Man who shot, killed Milwaukee police officer no stranger to the law
Jonathan Copeland
MILWAUKEE -- The man accused of killing Milwaukee Police Officer Michael Michalski did not get out of prison early after all. Jonathan Copeland Jr.'s back-to-back felony convictions in 2006 and 2008, led to a complicated prison sentence.
When Copeland was 18 years old, he was convicted of armed robbery after a masked home invasion at a now-abandoned home on North 51st Street. He served a little more than a year in prison.
Within months of his release, the man known by the nickname "Little Smoke," was up to no good again.
In November of 2008, he was accused of more gun crimes and ran from police after a dramatic head first dive out of a third story window.
In May of 2009, Copeland was sentenced to serve two, five-year prison terms. However, the judge opted to run those sentences concurrently -- meaning, at the same time. In other words, five years plus fives years still equals five years, not ten.
After tacking on three more years for violating his parole, Copeland spent a total of eight years in prison before his release near the end of 2016. By then, he'd been flagged a habitual criminal -- or, as Milwaukee Police Chief Alfonso Morales calls him, one of the city's most dangers "10 percent."
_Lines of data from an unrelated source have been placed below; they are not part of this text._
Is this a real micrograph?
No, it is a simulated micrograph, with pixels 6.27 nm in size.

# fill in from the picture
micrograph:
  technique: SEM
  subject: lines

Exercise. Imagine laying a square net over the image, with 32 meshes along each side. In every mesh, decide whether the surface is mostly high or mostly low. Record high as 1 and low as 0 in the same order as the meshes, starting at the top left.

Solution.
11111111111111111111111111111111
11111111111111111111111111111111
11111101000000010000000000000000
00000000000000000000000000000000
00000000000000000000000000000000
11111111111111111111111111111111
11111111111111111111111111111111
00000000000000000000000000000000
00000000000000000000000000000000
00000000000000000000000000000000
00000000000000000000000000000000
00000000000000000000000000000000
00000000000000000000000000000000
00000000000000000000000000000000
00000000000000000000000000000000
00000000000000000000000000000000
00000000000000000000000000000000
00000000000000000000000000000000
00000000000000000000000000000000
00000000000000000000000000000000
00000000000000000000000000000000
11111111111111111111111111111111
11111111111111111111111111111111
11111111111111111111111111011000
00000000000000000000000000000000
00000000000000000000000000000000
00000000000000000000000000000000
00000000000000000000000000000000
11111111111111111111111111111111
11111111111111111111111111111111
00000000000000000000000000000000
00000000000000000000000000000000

"Copeland was one of those 10 percenters. People that are a threat to the City of Milwaukee," Morales said.
Alfonso Morales
Even after his release in 2016, Copeland continued to get in trouble with the law; he was jailed for three days in October in 2017, and five days in January of 2018.
Yet, Copeland was still a free man in May when he led police on a brief car chase and got away on foot -- setting the state for Wednesday's deadly shooting of a Milwaukee police officer.